Safe Choices, Save Lives
Electricity plays many roles in our lives, from powering baby monitors, cell phones and lighting, to running HVAC systems and appliances. No wonder we get so comfortable with its instant availability that we expect most systems or devices to do the job when we flip a switch.
May is National Electrical Safety Month, and here at Crow Wing Power, we think it’s a great time to look around your home and check for potential safety hazards.
Avoid Overloading Outlets
An overloaded outlet is one that has too many items that require electricity plugged into it. With many of us still working and learning from home, we continue using more devices than before. It becomes tempting to plug in too many devices, but this could cause the plugin the wall socket to overheat and possibly cause a fire.
Label Circuit Breakers in Your Home
Take the guesswork out of finding the right breaker when you need to shut the power off. Every permanent electrical device in your house is connected to a circuit that is controlled by a circuit breaker in your breaker box, properly known as the main service panel. When you need to shut off the power to a circuit or reset a tripped breaker, you have to find the right breaker for the circuit. Taking a little time to create a directory (or improve a poorly made one) will pay off with convenience and might help you out in an emergency.

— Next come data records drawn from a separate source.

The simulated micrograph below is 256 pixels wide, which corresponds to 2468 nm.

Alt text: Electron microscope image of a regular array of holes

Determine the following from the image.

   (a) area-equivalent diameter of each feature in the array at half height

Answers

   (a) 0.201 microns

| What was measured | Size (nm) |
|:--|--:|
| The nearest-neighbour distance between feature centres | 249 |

Water and Electricity Don’t Mix
Water conducts electricity, so it's possible to be electrocuted by water that has come in contact with electricity. You can become electricity's path to the ground if you are touching water that touches electricity. Keep appliances and power tools away from water. If an electrical fire breaks out, do not throw water on it as you could be electrocuted.
If you use extension cords regularly to connect devices and equipment to your wall outlets, you may live in an underwired home. With a growing number of electrical devices connecting your family to the electricity you get from Crow Wing Power, having enough outlets in just the right spots can be challenging. Remember, it's best to plug extension cords into GFCI outlets and they are designed for temporary, occasional or periodic use.
If an extension cord gets noticeably warm when in use, it could be undersized for the intended use. If it shows any signs of frayed, cracked, or heat-damaged insulation, it should be replaced. If the grounding prong is missing, crimped or loose, a grounded cord will not provide the protection designed into its performance. And always make sure that extension cords used outdoors or potentially damp locations are rated for exterior use.
Stay Away From Downed Power Lines
When a live wire touches the ground, electricity fans out through the ground, similar to when a pebble hits water. You could be shocked when in the area of a downed power line. The safe distance from a downed power line is 200 feet. Electricity can travel through the ground, fences, hoses, and playscapes. Electricity can also travel through tree limbs. Never remove tree limbs or other items touching or near a downed wire. Rubber gloves and rubber-soled shoes will not protect you from electrocution. And lastly, do not try to rescue someone who makes contact with a downed power line. You risk becoming a victim yourself. Call 9-1-1.
Ground Fault Circuit Interrupters
Outdoor outlets or those in potentially damp locations in a kitchen, bathroom or laundry room often include GFCI features. They are designed to sense abnormal current flows, breaking the circuit to prevent potential electric shocks from devices plugged into the outlets.
The average GFCI outlet is designed to last about 10 years, but in areas prone to electrical storms or power surges, they can wear out in five years or less. Check them frequently by pressing the red test button. Make sure you hit the black reset button when you are done. Contact a licensed electrician to replace any failing GFCI outlets.
Loose or Damaged Outlets or Switches
Unstable electrical outlets or wall switches with signs of heat damage or discoloration can offer early warnings of potential shock or electrical fire hazards. Loose connections can allow electrical current arcing. If you see these warning signs, it may be time to contact an electrician.
According to the Consumer Product Safety Commission, approximately 51,000 electrical fires are reported each year in the United States, causing more than $1.3 billion in annual property damage.
Electricity is an essential necessity for modern living, and Crow Wing Power is committed to providing safe, reliable and affordable power to all of our members. We hope you’ll keep these electrical safety tips in mind so that you will notice any potential hazards before damage or injury occurs.